Ireland, the "Emerald Isle," is sure to put a sparkle in your eye. You'll love its friendly people, laid-back culture, often-tragic yet fascinating history, and its rugged, romantic landscapes. This is "the land of saints and scholars" and boasts more Nobel Prize winners for literature than any other country in the world. Dublin was designated a UNESCO City of Literature in 2010, the state museums , there are endless outdoor pursuits to enjoy countrywide such as horse riding, golf, and sailing to name a few, remote wild islands to explore, and of course, the famous Irish "craic",

Trinity College:Ireland's oldest university, Trinity College in Dublin is one of the country's ancient treasures. Founded in 1592 by Queen Elizabeth I, Trinity is a world within a world, once you enter the gates and cross the cobblestones it's as if the modern thriving city outside simply melts away. A stroll in and around the grounds is a journey through the ages and into the hushed world of scholarly pursuit. Many shop and office workers take their lunchtime sandwiches here during summer months simply to escape the hustle and bustle outside. The college is famed for its priceless treasures including the awe-inspiring Book of Kells (on permanent exhibition) and the mind-boggling Long Room (the inspiration for the library in the first Harry Potter movie).

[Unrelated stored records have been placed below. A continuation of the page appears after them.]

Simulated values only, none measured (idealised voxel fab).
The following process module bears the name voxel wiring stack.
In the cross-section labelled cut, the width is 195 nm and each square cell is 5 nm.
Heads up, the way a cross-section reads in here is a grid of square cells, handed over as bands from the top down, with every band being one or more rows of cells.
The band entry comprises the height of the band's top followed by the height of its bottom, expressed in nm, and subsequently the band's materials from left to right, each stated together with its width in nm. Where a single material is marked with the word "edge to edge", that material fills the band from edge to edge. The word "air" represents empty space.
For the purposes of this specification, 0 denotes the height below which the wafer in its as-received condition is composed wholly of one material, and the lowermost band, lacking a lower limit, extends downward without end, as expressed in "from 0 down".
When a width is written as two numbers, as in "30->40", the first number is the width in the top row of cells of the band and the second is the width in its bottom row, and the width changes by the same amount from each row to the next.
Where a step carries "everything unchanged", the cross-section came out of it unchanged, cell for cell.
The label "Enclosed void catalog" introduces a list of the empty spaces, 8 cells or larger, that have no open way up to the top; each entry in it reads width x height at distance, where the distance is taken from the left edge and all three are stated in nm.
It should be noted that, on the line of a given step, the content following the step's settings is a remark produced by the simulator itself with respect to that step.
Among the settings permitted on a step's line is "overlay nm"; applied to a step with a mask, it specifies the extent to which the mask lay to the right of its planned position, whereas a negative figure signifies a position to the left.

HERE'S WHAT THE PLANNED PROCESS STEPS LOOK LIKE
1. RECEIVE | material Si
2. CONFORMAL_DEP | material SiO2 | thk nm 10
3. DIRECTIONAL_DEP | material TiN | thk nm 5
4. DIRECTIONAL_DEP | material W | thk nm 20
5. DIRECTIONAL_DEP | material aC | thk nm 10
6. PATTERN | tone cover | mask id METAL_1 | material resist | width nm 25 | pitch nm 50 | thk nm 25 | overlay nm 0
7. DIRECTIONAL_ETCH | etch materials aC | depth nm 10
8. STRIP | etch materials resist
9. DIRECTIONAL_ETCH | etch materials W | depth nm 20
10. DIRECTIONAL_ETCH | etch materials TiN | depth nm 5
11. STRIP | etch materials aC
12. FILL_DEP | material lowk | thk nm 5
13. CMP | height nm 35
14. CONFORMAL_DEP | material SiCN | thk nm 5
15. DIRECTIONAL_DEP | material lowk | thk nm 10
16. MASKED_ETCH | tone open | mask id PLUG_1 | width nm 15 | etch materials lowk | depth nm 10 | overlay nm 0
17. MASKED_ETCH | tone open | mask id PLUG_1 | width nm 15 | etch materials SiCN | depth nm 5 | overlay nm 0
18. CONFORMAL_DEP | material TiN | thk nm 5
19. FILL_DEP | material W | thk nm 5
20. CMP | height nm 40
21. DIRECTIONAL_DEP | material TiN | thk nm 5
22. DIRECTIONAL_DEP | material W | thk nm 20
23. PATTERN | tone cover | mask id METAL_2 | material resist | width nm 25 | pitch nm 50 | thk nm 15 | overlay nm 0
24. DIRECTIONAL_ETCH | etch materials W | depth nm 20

The Cliffs of Moher:So many superlatives have been used to describe these magnificent cliffs it's hard to find the right words. Vertigo-inducing and awe-inspiring spring to mind and they are indeed both of these things as well as being utterly wild and ruggedly beautiful. For those who've read up on the Emerald Isle prior to visiting, the cliffs will be familiar, starring as they do in countless postcards and guidebooks. Yet no image can ever do them justice. This is Ireland's most visited natural attraction and with good reason. About one and a half hours by car from Galway, in neighbouring County Clare, the cliffs are visited by close to a million people from across the globe each year. They stretch for eight kilometers along the Atlantic and rise some 214 meters at their highest point. Take a walk along the trail to experience the raw power of nature at its most majestic.

Dalkey and Killiney:Escape the city for a while, jump on a DART (Dublin's light rail system) and head for charming Dalkey/Killiney, a mere 25-minutes southbound from the city center. The picture-postcard village of Dalkey attracts visitors from around the world, perhaps something to do with the eclectic arty population, including such figures as Bono of U2, singer/songwriter Enya, filmmaker Neil Jordan, and a host of other artists and writers. Indeed, the village is so famous that Michelle Obama stopped off here during her 2013 visit with her daughters to have lunch at Finnegan's with the U2 singer and his family. There's a wonderful Heritage Center, set in a castle, and spectacular walks along the coast and up onto adjacent Killiney Hill. A ferry service starting in summer 2014 will bring you across to beautiful Dalkey Island, just a couple of minutes from Coliemore Harbour. In recent years, friendly and intimate Dalkey Book Festival has attracted giants of the literary world each June.
The Aran Islands:Originally brought to world attention in 1934 by the fictionalised documentary Man of Aran, these islands have been entrancing visitors ever since. This is a taste of Ireland as it once was. Gaelic is the first language, there are a mere 12,000 inhabitants, and once ashore, you'll feel as if you're in a time warp. There are three islands, the largest being Inishmore, then Inishmaan, and the smallest is Inisheer. Wild, windswept, rugged, and utterly unique, the islands offer a visitor experience quite like no other. Once experienced, the great stone fort of Dun Aonghasa and the towering cliffs of Aran will never be forgotten. The local culture is quite different from that of the mainland, the archaeological heritage cannot be found elsewhere and the rich scenery is simply breathtaking.
Newgrange is a prehistoric monument in County Meath, located about one kilometre north of theRiver Boyne. It was built during the Neolithic period around 3200 BC, making it older than Stonehenge and the Egyptian pyramids. The site consists of a large circular mound with a stone passageway and interior chambers. The mound has a retaining wall at the front and is ringed by engraved kerbstones. There is no agreement about what the site was used for, but it has been speculated that it had religious significance – it is aligned with the rising sun and its light floods the chamber on the winter solstice. It is the most famous monument within the Neolithic Brú na Bóinne complex, alongside the similar passage tomb mounds of Knowth and Dowth, and as such is a part of the Brú na Bóinne UNESCO World Heritage Site.